# Compactness in Metric Spaces: Is It Possible?

• Bleys
In summary, in metric spaces, compactness is often proven after introducing the notions of closed and bounded or sequential compactness. However, there is a way to prove that a closed interval [a,b] is compact in the usual topology on the real numbers just from definition. This can be done by considering an arbitrary open cover and using the fact that this topology has a natural correspondence with the metric space. This is shown in the proof of the Heine-Borel Theorem, which explicitly proves the compactness of a closed interval using covers. The proof involves considering the supremum of all numbers c' such that [a,c'] can be covered by finitely many elements of the cover, and ultimately shows that the supremum is

#### Bleys

I've never actually seen a proof that a space is compact just from the definition. In metric spaces it was usually after the notion of closed and bounded or sequential compactness was introduced.
For example is there a way to prove [a,b] is compact (with the usual topology on the real numbers) just from definition? It seems almost impossible... you have to consider an arbitrary open cover!
Is it possible to use the fact that this topology has a natural correspondence with the metric space? Because open sets in the metric space are the same as the open sets in the topology?

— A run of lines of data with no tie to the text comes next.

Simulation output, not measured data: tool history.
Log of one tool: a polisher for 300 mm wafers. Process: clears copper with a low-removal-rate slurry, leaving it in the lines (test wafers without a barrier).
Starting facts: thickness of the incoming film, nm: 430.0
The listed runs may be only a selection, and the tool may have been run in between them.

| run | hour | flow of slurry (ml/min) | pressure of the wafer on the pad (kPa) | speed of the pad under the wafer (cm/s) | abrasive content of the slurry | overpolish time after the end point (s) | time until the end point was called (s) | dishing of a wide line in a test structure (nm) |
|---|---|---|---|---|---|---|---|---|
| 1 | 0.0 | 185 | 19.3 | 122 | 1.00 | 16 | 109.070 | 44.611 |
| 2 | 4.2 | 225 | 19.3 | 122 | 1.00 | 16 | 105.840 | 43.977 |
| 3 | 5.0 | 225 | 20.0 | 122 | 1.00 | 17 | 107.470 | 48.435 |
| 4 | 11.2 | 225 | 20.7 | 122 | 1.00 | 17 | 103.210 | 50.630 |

See http://planetmath.org/encyclopedia/ProofOfHeineBorelTheorem.html [Broken]
There they explicitely prove that a closed interval is compact using covers. The proof is somewhat involved though...

Last edited by a moderator:
It's not too involved--let c be the supremum of all numbers c' such that [a,c'] can be covered by finitely many elements of the cover you're given. Well, c is contained in some element of the cover, so add that element to your finite subcover to get another finite subcover that includes a neighborhood of c, so that it covers [a,c+epsilon] (you don't end up with two disconnected components because of the definition of supremum). So c was not the supremum after all, unless c=b.